Criminal Cases

The following information is intended to help you with many of the most commonly asked questions that the Court receives regarding criminal cases.

What is an arraignment?

The arraignment is generally your first appearance in court on the citation or charge. The Judge will inform you of, and explain the charge. Next it will be confirmed that you understand your constitutional rights. Lastly, the maximum punishment and mandatory minimum punishment, if any, will be stated. No testimony is taken or evidence is presented at this hearing.

What are my Constitutional Rights?

All persons accused of any crime or traffic offense that might result in a jail sentence have the following rights:

  • To have a lawyer present with you at all hearings;
  • To have a lawyer appointed at public expense if you cannot afford to hire one to represent you;
  • To represent yourself without a lawyer;
  • To a public and speedy trial;
  • To cross examine any witness who testifies against you;
  • To call witnesses to testify on your behalf, and have the Court compel their attendance;
  • To testify or not testify yourself; if you choose not to. (No one can make you testify);
  • To appeal to Superior Court if you are convicted after a not guilty plea.

After informing you of all these matters you will be asked by the Judge to enter a plea of guilty or not guilty.

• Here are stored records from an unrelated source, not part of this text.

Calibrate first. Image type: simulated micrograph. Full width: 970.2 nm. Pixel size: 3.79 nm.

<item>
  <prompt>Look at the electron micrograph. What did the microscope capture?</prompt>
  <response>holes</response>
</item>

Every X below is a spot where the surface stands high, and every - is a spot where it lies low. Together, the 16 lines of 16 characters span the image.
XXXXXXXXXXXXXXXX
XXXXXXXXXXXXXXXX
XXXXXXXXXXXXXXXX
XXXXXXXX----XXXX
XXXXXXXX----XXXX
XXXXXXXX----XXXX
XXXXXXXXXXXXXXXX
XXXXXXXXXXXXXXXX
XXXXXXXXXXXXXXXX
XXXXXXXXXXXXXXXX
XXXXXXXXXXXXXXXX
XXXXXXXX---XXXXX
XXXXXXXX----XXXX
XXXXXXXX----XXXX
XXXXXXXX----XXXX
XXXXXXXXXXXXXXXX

Should I talk to a lawyer before entering a plea?

In many cases this is a good idea. The Judge, at your request, will continue the arraignment. If you wish to plead not guilty at this stage, the Judge will request that you have your lawyer file a Notice of Appearance. If at any hearing you fail to appear, your bond or bail will be forfeited and the Judge may issue a bench warrant.

If I am financially unable to hire a lawyer, how do I qualify for a Public Defender?

At the arraignment or any point in the pre-trial proceedings you may indicate to the Judge that you are unable financially to hire a lawyer. The Judge will have you complete an Application for Public Defender. If a public defender is granted you will be given contact information.

Public Defense Services

Hearing Time

The criminal calendar is held each Thursday beginning at 8:30 a.m. 

What will happen if I plead Guilty?

If you plead guilty it means you admit the charge and the elements to prove the charge. By pleading guilty you waive your constitutional rights and in most cases you will be sentenced right then. However, you may speak on your behalf at sentencing.

What will happen if I plead Not Guilty?

A not guilty plea denies the charge and none of your constitutional rights are waived unless you expressly wish to do so. You are presumed innocent and the prosecution must prove your guilt beyond a reasonable doubt at a subsequent trial. The next hearing will be a pre-trial conference where the prosecutor will be present. You and your lawyer, if you have one, are required to be present. Motions are heard and a jury trial date is set during this pre-trial process. Information about all the evidence in the case and witness names is exchanged.

What should I wear and how should I act in Court?

Suitable attire is required. Shoes and shirts are necessary. Halter-tops, tank tops, and shorts are not permitted. Hats are to be removed upon entering the Courtroom. No smoking, food, gum, cell phones, pagers, or drink will be allowed. Children may be present in the Courtroom, but if they disturb the proceedings you may be requested to remove them.

You will need to check-in at the Court Reception upon your arrival. There will be a few necessary court forms to be completed by you prior to approaching the bench. When your case is called come forward to the podium with your completed forms.